This week Miller of SFBG hits up Namu Gaji, where she finds the space "cramped" at night and seems to prefer ordering their "street food-style dishes" take-out during the day for a picnic in nearby Dolores Park. She calls the Gamja fries "the fast food of your dreams." Other "heartwarmers" are the "KFC" Marin Sun Farms chicken, and a Korean BBQ chicken thighs on pan de mie: "layered with Swiss cheese, soy glazed onions, pickled daikon, aioli, Dijon mustard — a buttery, fatty pleasure of a sandwich." [SFBG]

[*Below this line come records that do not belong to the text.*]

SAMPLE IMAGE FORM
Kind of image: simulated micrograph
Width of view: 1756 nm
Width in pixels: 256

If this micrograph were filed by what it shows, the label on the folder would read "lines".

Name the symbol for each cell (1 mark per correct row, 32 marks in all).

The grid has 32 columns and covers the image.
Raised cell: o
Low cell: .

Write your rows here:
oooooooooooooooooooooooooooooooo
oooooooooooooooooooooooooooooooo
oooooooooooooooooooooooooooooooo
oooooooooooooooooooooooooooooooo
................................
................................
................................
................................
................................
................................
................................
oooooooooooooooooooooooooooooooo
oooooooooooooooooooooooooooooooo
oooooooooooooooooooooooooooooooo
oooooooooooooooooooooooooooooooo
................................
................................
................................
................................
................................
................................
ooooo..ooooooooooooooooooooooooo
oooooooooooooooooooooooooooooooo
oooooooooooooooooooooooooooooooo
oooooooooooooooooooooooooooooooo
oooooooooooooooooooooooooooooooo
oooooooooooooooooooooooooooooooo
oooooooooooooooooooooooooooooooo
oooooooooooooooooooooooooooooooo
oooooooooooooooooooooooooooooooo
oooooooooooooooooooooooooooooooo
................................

SF Weekly takes its turn at Southpaw BBQ where new chef Max Hussey has switched up much of the menu to varying result: "while the entrees I sampled showed promise, seasoning issues on starters and sides were a stark reminder that the food is still a work in progress." There's an over-salting issue with many of the appetizers and sides, but the whisky-brined, fried whole chicken provides some redemption: "The outcome was a skin that shattered upon initial chomp, giving way to moist, smoky flesh with the faintest hint of a whiskey aftertaste. It's among the most distinctive poultry preparations I've ever enjoyed." [SF Weekly]
HirschWorks tears through the Alemany Farmers Market's prepared foods to find "some gems." He's addicted to the pupusas at Estrellita’s Snacks, just stay away from the "chaotic mash-up" that is the "frisbee-sized Pupusa Loca." Then there is Copper Top pizza: "the “Market Special”...(always offered) is a sweet delight," and the huevos divorciados at El Huarache Loco are a "must-try." [Examiner]
THE ELSEWHERE: The Thursday Chron review has two stars for the resurrected Le Cheval in Oakland, The Merc counts the charms at Berkeley's Divino, EBX enjoys the French-American sandwiches at Café Clem and Café Jolie , and last but not least the Marin IJ unveils a solid now lunch stop in Stinson called Lunch Box.